Is Your Student Loan Hurting Your Credit?


While you were in college, you probably don’t give a thought to your student loans and your credit as long as your tuition and expenses got paid. But once you’re out of school (whether you’ve graduated or decided not to continue) and payments become due, it’s probably a big weight on your mind.

If you’re having trouble making the payments, these student loans are likely hurting your credit. But, the good news is that your student loans can also help your credit.

How student loans can help your credit

“Paid as agreed”: During school and even six to nine months afterward, your student loans are automatically “deferred” which means you do not have to make any payments yet and the account is reported to the credit bureaus as “paid as agreed.” If you are able to keep making payments on time when payments become due, student loans are reported just like any other loan and contribute to a positive credit score.
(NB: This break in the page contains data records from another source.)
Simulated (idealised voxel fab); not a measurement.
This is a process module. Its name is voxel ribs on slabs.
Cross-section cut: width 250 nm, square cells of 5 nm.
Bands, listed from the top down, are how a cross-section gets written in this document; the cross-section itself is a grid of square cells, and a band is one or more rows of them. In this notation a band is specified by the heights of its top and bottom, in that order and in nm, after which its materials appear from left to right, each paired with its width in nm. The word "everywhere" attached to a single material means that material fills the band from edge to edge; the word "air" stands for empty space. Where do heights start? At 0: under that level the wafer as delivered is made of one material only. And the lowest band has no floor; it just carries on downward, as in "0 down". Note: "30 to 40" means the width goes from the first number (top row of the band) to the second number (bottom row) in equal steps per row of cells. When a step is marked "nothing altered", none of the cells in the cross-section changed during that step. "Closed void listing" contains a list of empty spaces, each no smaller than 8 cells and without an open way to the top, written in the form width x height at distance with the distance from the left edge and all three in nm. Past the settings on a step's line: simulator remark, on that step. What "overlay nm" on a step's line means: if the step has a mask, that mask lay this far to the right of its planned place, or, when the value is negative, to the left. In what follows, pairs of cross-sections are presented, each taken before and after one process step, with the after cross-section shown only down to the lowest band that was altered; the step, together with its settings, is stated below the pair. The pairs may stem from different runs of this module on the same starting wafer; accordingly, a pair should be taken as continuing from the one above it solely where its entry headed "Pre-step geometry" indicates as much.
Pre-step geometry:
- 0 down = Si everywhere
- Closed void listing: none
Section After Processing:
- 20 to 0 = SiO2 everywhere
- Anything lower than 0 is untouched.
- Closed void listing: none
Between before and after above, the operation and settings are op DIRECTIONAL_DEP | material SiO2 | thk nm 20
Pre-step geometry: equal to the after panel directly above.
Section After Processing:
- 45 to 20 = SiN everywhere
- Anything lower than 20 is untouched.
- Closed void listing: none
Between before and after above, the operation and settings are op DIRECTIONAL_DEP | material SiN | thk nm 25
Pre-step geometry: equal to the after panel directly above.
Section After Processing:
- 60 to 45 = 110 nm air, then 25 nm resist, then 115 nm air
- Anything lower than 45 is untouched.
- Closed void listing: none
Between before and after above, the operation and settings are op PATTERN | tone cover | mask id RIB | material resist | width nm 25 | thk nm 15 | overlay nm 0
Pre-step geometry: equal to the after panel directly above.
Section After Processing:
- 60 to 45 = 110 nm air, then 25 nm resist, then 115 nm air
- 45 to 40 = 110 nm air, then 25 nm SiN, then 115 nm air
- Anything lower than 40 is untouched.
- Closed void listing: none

Length of credit history: If you are under 21 and don’t have any other credit yet, you likely have a credit report because of your student loans and the longer length of your credit history also contributes positively to your credit score over time.

Types of accounts: Student loans are classified as an “installment” type of loan rather than a “revolving” type of credit and having different types of credit accounts can positively impact your score when payments are made on time.

How student loans can hurt your credit

High credit utilization: Separate from the payment history, student loans take a long time (usually 10 years) to pay off so the loans and future payments also affect the “credit utilization” portion of your score. This means you have a high amount of credit used compared to how much credit is available to you which is a negative towards your credit score and your credit report.

Late payments: As soon as you make a payment that goes beyond 30 days late, your account is reported “30 days late” to the credit bureaus. If you continue making late payments or stop making payments your account falls into the “adverse accounts” section of the report where it negatively impacts your credit for up to seven years.

Continuing Interest charges for specific deferments and forbearance: For all unsubsidized or private loan deferments and any type of forbearance (two types of official payment delay agreements), interest will be charged while you are not making payments causing your balance to continue to grow.

Student loan debt consolidation mistakes: Many students have both Federal Direct student loans (from the U.S. Department of Education, the federal agency that loaned you the money) and loans from private lenders and make the mistake of consolidating both types of loans into one loan. This is misguided because your interest rate average will likely be much higher due to the personal loans and you will lose your subsidy and deferment benefits that come with the Federal student loans. Watch out for student loan “debt relief” scammers who are out to promise to get you out of your payment problems only to charge you higher interest rates, offer you worse terms and charge you unnecessary fees. While all student loan debt consolidation will trigger a “hard inquiry” that could temporarily ding your credit, stick with the Department of Education for Federal student loans and your original lender for private loans.

A student loan default: Your Federal student loan is considered to be in default when no payment has been received for 270 days with no deferment or forbearance agreement to allow you to officially stop making payments. If that happens, the IRS can seize your tax refund when applicable and even your paycheck can be taken (garnished) to pay for defaulted Federal student loans. Beware that defaulted Federal student loans cannot be dismissed in a bankruptcy. And, both private student loans and federal student loans will be sent to collections where you will be at the mercy of the debt collection agencies and the court system. In both cases, your credit report will suffer the negative effects for at least seven years.

Protect your credit quickly if you run into student loan trouble

If you are having trouble making payments for Federal student loans, you are eligible for free loan rehabilitation and debt consolidation programs offered by the U.S. Department of Education. Through a Federal Direct Consolidation Loan you will retain the government subsidy benefits (lower interest rates) and deferment options of your original Federal student loans while lowering your payment amounts and rolling them all into one lower payment with the original, reputable lender, the U.S. Department of Education. These loans offer flexible repayment options and length terms taking into account your unique financial situation with no fees or qualifying loan amounts.

Immediately contact the U.S. Department of Education (for Federal loans) or your lender (for private loans) to ask about deferment options, forgiveness options or forbearance options. Neither will negatively impact your credit because they are official agreements with the lender who continues to report the account as “paid as agreed.”

Federal Subsidized loans will not continue to charge interest in deferment thus effectively freezing your account so it will not grow.

You can use these positive aspects of your student loan payments to build a positive credit history so when the future you goes to apply for a car loan, credit card, a mortgage or even a job you will have an easier time getting approved.